3 4 mins 12 yrs

“He grew up and he learned the meaning of duty.”


A dangerous dilemma faces Arthur and Merlin this week as their actions pose severe consequences for the future of Camelot, and the survival of Arthur in some very cleverly riddled, but highly frustrating scriptwriting.

Three soothsayers known as ‘The Disir’ task sorcerer Osgar with passing on a coin containing the judgement of the Triple Goddess onto King Arthur for his punishments of sorcerers and refusal to acknowledge the Old Religion; Osgar does so giving his life in the process. Arthur initially thinks its nonsense while Merlin wonders why a powerful sorcerer would give his life to deliver the trinket if it has no value. Gaius warns Arthur of The Disir’s power and how he is “old enough to be wary of dismissing other people beliefs.” Merlin summons the dragon who warns Merlin that if he gets the chance to kill Mordred again he must take it, to save Arthur and the future of Albion.

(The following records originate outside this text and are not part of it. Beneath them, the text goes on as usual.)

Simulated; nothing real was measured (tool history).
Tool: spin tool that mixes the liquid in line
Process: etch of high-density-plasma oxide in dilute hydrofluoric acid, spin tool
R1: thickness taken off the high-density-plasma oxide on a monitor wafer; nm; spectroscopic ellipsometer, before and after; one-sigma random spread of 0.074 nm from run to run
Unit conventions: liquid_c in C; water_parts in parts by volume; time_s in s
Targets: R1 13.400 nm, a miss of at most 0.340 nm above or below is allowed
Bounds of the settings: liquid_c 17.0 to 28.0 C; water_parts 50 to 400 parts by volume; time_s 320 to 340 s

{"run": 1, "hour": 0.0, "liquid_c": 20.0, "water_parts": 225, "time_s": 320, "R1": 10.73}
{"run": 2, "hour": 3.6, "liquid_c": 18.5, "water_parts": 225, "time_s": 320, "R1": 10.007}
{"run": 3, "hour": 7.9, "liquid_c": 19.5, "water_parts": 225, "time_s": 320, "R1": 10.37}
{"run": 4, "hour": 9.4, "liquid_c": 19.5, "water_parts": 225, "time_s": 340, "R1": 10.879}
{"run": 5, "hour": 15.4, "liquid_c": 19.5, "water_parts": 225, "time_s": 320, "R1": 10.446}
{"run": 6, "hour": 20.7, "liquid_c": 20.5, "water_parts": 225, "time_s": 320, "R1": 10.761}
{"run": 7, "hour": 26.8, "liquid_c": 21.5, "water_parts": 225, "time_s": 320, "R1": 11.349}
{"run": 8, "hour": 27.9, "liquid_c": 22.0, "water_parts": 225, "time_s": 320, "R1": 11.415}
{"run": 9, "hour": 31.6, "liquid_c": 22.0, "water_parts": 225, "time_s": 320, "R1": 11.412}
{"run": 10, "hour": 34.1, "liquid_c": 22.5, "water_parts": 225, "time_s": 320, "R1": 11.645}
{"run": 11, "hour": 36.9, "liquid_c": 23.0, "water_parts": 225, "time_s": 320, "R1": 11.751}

Arthur travels with his Knights, including his new favourite Knight, young Mordred (much to Merlin’s dislike and Gwen’s amusement) on his first quest to confront The Disir over what he feels to be an unfair judgement. However he and his knights show little respect for their sacred ground and so the hooded sorcerers attack Mordred with a magically poisoned spear wounding him. With no way of Gaius healing him, and Merlin’s refusal to save to King’s would be killer, Arthur returns to The Disir begging them to save Mordred’s life. The Disir gives Arthur an ultimatum: Accept the Old Religion, or Camelot and Arthur’s fate will be sealed to destruction and Mordred’s death… or so we’re led to believe. As it turns out Arthur’s refusal to accept the Old Religion actually saves Mordred leaving him alive and well to fulfil his prophesy to one day kill the King.

There’s a lot of implausibility required for this episode. I found myself thinking all the way through “Why was this judgement never passed on Uther who was a true despicable King against sorcery,” the writers handily explained it away by Merlin telling Arthur: “Judgement is wasted on a man who won’t listen, ” but it did feel a vehicle to force Arthur and Merlin into the predicament of, “does Merlin reveal his magic and condemn Camelot, or once again sacrifice his own beliefs to save Arthur.”

Don’t get me wrong the episode was enjoyable but on the whole too coincidental. Yet again Gwen is reduced to the concerned wife. I hope Angel Coulby outing in next weeks episode proves to give her something to do. Colin Morgan displayed a strong sense of dismay over Merlin’s difficult decision as he says: “There can be no place for magic in Camelot.” However, is saving Arthur more important than being able to live freely as a sorcerer? I also did wonder why Merlin didn’t talk to The Disir as he has done previously with foes when magic is involved.

A good episode in terms of plot development and the Arthur/Mordred/Merlin story arc, but not one of the strongest of the series as a whole.

Next week Morgana returns and she has Gwen in her sights.

3 thoughts on “‘Merlin’ 5.5: ‘The Disir’ review

  1. Yes Colin Morgan once again shows that he is the strongest actor of the show and that his portrayal of emotions is the best. The story is very fristrating and I felt for Merlin, once again, during the whole episode, like I feel for him since the first episode.

  2. Surprisingly I enjoyed this ep. For me, it’s one of the more grown up and serious eps this series. Acting from everyone was superb. Although we could use more Gwen/Merlin scenes. Their friendship has been one of the best things on this show and it’s disheartening that the showrunners aren’t giving them as many scenes. But am happy with the A/G scenes that we got. I think all their scenes in this ep were beautiful and heartfelt. Looking forward to next week’s one. That preview scene with Gwen and Morgana looked great. Angel Coulby is such a great actress.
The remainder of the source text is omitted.